Beethoven adopted the habit of sketching in innumerable notebooks. He always carried one with him, made of rough greyish paper, more like wrapping paper than for writing, crudely sewn, presumably by himself. A great many of these notebooks with their priceless contents have been lost, but a good number remain and are, thanks to the efforts of Gustav Nottebohm (1817-1882) in deciphering them, valuable evidence of Beethoven’s method of working. The sketches are often either nearly illegible or in a personal shorthand, and their elucidation was a work of great patience and, often, insight. Because Beethoven habitually adopted this method of sketching, it has often been assumed that he was a very laborious composer, and it tends to be forgotten that he was naturally as fluent as any of his predecessors, not excluding Mozart. He himself remarked that sketching was a “bad custom”, either because he may have felt it interfered with his natural spontaneity, or because he may sometimes have thought he was wasting time in jotting down everything and anything that occurred to him. But there was no real alternative for him – he was breaking new ground all the time and must therefore go warily.

Slowness is the first quality in Beethoven’s character making him typical of the change of attitude of musicians towards their art at the turn of the century. Had he been content to compose for the calculated satisfaction of his patrons there can be no doubt that, like Haydn, he would have produced a vast quantity of finished work, much of it consisting of masterpieces of the kind he must have felt were already too numerous in the world. Beethoven was not, it is important stress, an iconoclastic revolutionary, and a great deal of the music he did write was successful in fulfilling purposes similar to those of Haydn in many of his finest works. He saw nothing wrong in this, being fundamentally a man of the Enlightenment, and he regarded his music as a solace to the spirit as much as an exploration of it. The older he grew, however, the more instinctively exploratory he became, with the result that the sketching habit was more and more necessary to him. His sketchbooks show that all his major works were the result of long thought and mental struggle during which he gradually shaped them out by a process of writing and rewriting.

It is often said that Beethoven’s ideas were hammered out from crude beginnings, flat commonplaces being transformed into deathless utterances by dint of sweating modification, note by note. On the face of it, it would seem to be so. One has only to look at some of the early sketches for a masterpiece to be amazed at the crudity of them. The sketch, for instance, for the beautiful slow movement of the second symphony compared with the finished phrase. Other examples can be found that are even more crude but it is nevertheless wrong to assume that the true process is indeed from the crude to the polished. In composing Beethoven is like an astronomer looking at a distant object. At first unable to see it clearly in detail, he refines his methods or his instruments and gradually comes to realise what it is. The great nebula in Andromeda was for a long time nothing more than a hazy patch in the sky, but it was eventually revealed in detail by powerful telescopes and by long-exposure photography as a vast galaxy of stars. So with Beethoven the finished idea was always there; his struggle was to find its form. Nothing short of certainty of this fact could have kept him going and to suppose that he threw down commonplaces in the hope of turning them into something is to be very naive indeed. Beethoven was like the sculptor who pointed out that all you had to do was to chip away the stone to find the statue inside. But he must know it is there or he will never find it.

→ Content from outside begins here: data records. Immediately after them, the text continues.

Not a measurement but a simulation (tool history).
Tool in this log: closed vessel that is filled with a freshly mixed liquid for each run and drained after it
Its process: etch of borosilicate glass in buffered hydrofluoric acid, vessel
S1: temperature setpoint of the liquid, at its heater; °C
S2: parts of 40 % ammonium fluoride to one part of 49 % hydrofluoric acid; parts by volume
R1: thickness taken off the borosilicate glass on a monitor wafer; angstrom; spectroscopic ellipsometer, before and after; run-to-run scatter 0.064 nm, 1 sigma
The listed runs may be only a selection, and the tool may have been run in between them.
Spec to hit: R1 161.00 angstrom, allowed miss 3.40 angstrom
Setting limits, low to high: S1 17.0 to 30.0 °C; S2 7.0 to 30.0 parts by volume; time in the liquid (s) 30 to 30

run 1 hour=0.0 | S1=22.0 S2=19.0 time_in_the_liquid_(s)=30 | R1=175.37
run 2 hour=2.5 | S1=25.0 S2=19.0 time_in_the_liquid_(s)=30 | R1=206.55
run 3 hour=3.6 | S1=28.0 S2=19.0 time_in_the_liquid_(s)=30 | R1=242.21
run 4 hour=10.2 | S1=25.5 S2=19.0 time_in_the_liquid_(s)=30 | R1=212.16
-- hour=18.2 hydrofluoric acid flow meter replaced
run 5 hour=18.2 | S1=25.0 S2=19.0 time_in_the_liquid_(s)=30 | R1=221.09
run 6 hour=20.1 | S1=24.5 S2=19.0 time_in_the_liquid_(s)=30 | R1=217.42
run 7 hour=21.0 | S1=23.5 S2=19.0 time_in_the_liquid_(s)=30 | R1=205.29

One thing must be borne in mind – a composer’s inspiration is not in the least affected by the process of composition; even a process as apparently laborious as Beethoven’s. Much nonsense has been written about inspiration – that a composer ought to write down everything on the spur of the moment, conceive a symphony in a flash and never rest until the score is completed. True, there have been those who could work like that; Mozart must often have done so and Schubert certainly did. But Beethoven’s inspiration came before he put anything on paper and he caught it fixing it in his mind by the few rough scrawls of melody in a sketchbook. These scribblings would be enough to recall the sense of it to him. Everything he did after that was merely clearing away the rubbish obscuring the thought and whether or not there was much work to be done on it made no difference to the beauty of the original inspiration. Look at, for instance, the growth of the tune which forms the splendid central movement of the Eb piano concerto. In the first rough sketch, Beethoven evidently felt the commonplace fussiness of the first bar to be an interference with his thought because in the next sketch he tried to give it more dignity by expanding it to two bars. However, this deprived him of the beautiful rise of the fourth in the second bar and made him also abandon the corresponding drop of a sixth in order to make the fourth bar balance the rhythm of the first two bars. But both these things were essential parts of his thought which he could not discard – they had to return. So, in the next sketch, he gave up the dotted rhythm and adopted a calmer beginning which secured once more the rising fourth and in this only one note, the first, had to be altered eventually to D# in order to secure the perfect poise he wanted. Evidence that this was Beethoven’s true method can be found in other aspects of his sketching.

A visitor to his house tells how he saw the unfinished manuscript of the seventh symphony on Beethoven’s table and noted with astonishment that page after page was left entirely blank, the music suddenly continuing in mid flight. This, of course, indicates that the proportions of the work were already clear in the composer’s head and that some parts of it were not yet clarified in detail. To save time and to avoid the risk of losing them altogether, he was able to write the clarified passages in exactly the position where they were due, leaving the correct space to be filled. Beethoven had an infallible rhythmic sense on both small and large scales. The rhythmic structure of a large movement was supremely important to him and very often the sketches show that it is this, rather than the actual notes, that is exercising him. The opening of the Eroica was such a case. The sketches show many different forms of notes in the first two bars, but there are always two bars never a beat more nor less. The sketches also give the lie to the suggestion that his music is an accurate reflection of his personal life and moods. He often worked on two contrasting pieces at the same time – for example the fifth and sixth symphonies.

These contrasts were, I feel, a necessary part of his creative process and indeed inevitable because of his working method. This is demonstrated in the sketchbooks where sometimes the changes in mood of the music was vary rapid indeed. For example a sketch for the Piano Sonata Op 28 shows three bars of the slow movement, a sad and delicate one in D minor and then, almost with the same stroke of the pen, he went on to a sketch for the exuberant finale. It is obvious from the layout of the sketches that these were written in a single draft. Following these there is a further idea for each of the movements; some more sketches for the slow movement and two for the finale. I cannot accept that Beethoven’s mood swings were as rapid as the changes of mood in the sketches. However, at the same time, it must not be said that the opposite is equally untrue. Evidence exists to show that extra-musical factors in Beethoven’s life did have some effect on his output but that is another story. Beethoven’s sketchbooks show that he had very unusual and often extremely complicated composing habits. He left more drafts and sketches than any other composer of his day and through them not only does one learn about the art and craft of composition in general but also about the character of Beethoven himself and the music he created.